By Wang Kaihao | China Daily | Updated: 2017-08-01 07:19

Rediscovering a royal garden

Remains of Western-style architecture in Yuanmingyuan. [Photo by Wang Kaihao/China Daily]

Yuanmingyuan, a resort used by Manchu royalty, was burned down by Anglo-French expedition forces in 1860. Archaeologists are now studying the magnificent landmark. Wang Kaihao reports.

In China, the destruction of Yuanmingyuan ("the garden of perfect brightness") or the Old Summer Palace in Beijing is seen as a national tragedy.

In 1860, the Anglo-French expedition forces burned down this exquisite resort meant for Manchu royalty of the Qing Dynasty (1644-1911) during the Second Opium War (1856-60).

But now there are efforts to discover more about this magnificent garden. And archaeologists, with the help of paintings and historical files, are trying to get a better picture of this landmark.

In a project to the east of the Yuanmingyuan ruins, the remains of Ruyuan, an exquisite garden in typical Jiangnan style (which refers to areas in East China on the southern banks of the Yangtze River), was unearthed.

The 19,000 square meter garden is a replica of Zhanyuan, a garden from Nanjing, in eastern Jiangsu province, and it was built following an edict by Emperor Qianlong (1711-99).
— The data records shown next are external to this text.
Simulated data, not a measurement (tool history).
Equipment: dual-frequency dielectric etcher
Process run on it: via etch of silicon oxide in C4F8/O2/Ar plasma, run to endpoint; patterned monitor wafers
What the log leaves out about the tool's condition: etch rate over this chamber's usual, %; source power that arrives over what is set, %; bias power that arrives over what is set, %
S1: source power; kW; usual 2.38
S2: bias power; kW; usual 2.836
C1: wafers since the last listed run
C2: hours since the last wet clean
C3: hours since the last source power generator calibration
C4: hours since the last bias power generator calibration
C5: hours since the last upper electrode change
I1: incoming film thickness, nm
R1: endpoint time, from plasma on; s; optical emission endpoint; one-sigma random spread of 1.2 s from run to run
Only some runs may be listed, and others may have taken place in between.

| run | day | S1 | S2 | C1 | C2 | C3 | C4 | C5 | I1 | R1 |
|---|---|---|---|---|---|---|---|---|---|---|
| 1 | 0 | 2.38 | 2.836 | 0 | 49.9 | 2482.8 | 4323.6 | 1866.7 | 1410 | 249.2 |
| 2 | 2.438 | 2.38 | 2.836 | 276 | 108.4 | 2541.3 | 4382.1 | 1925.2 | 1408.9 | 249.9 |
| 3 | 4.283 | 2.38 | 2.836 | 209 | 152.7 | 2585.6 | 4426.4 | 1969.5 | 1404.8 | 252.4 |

The garden, completed in 1767, was called Ruyuan, which means "a garden just like Zhanyuan".

Huge and almost intact bases of buildings have been found at the site other than a garden with paths paved in colorful stones.

"It was a surprise to find the foundation so well-preserved," says Zhang Zhonghua, an archaeologist from the Beijing Research Institute of Cultural Heritage and leader of the Yuanmingyuan project.